Hence, Bangladesh merely achieved a utilization of 43% in coal-fired power generation between the fiscal year of 2018 and 2019, and has to pay plant operators US$1.1 billion. The MPEMR has paid 1/3 of its budget to power plants that have lost money due to idling between 2020 and 2021.

Most of the coal-fired power plants in Bangladesh are located in coastal areas; in those areas, not only is the population dense, but there are also important eco-protection regions. Sharif Jamil, the Secretary of the Poribesh Bachao Andolon (POBA), proposed to cancel the coal-fired power plant that is located at the largest mangrove in the world, and has been thanking the government for taking the courageous first step.

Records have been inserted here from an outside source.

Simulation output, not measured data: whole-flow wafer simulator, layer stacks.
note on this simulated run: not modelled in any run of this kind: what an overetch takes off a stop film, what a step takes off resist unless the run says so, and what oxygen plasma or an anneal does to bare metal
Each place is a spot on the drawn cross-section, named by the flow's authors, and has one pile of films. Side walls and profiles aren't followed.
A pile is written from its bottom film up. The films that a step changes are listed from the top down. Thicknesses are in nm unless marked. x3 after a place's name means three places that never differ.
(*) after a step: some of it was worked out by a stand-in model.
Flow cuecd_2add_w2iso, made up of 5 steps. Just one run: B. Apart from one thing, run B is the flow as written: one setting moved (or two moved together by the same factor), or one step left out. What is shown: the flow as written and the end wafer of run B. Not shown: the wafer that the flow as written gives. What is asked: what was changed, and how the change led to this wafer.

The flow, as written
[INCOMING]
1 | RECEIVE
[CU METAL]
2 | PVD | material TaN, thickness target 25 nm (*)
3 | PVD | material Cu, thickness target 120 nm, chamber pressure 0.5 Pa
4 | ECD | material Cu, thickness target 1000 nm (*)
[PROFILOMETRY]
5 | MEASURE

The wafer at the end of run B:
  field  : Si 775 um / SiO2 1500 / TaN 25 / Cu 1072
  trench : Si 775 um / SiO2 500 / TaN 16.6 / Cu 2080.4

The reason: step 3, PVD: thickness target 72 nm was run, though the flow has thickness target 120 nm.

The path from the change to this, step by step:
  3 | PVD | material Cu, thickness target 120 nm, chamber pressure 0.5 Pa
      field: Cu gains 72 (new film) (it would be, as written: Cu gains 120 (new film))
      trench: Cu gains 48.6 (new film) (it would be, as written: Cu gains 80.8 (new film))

Possessing a total capacity of 1,320MW, the specific coal-fired power plant costs US$1.7 billion, and is able to provide a prominent degree of power for the rapidly developing Bangladesh; however, it is located at the largest mangrove Subdarbans that spans across India and Bangladesh, which is also an important habitat for Bengal tigers. This has resulted in protests from local residents and environmental groups. The United Nations Educational, Scientific and Cultural Organization commented in 2016 that factory pollution is very likely to create irreversible damages to Sundarbans.

Coal-firing is not necessarily the primary power generation source for Bangladesh. The country currently has a total installed capacity of 19,000MW, of which 70% is occupied by natural gas power plants, followed by renewable energy such as oil-firing, hydroelectricity, biofuel, solar, and wind. However, the demand for power is only going to increase for developing countries, and Bangladesh hopes to expand on the development of renewable energy in the current phase, alongside a continuous investment on natural gas.

Most of the power plants in Bangladesh work with China, Japan, and India. Thus, any changes to the energy policy of the country will also generate attention. Among the countries that are working with Bangladesh, China dominates the engineering, procurement and construction of the power plants, as well as the equity investment market. Companies that have signed the most EPC contracts of coal-fired power plants with Bangladesh include China Power Investment Corporation, China Energy Engineering Group, and NEPC. Chinese companies have participated in contracts equivalent to 16.5GW, followed by Japanese companies as the second largest EPC contractor at merely 2.4GW.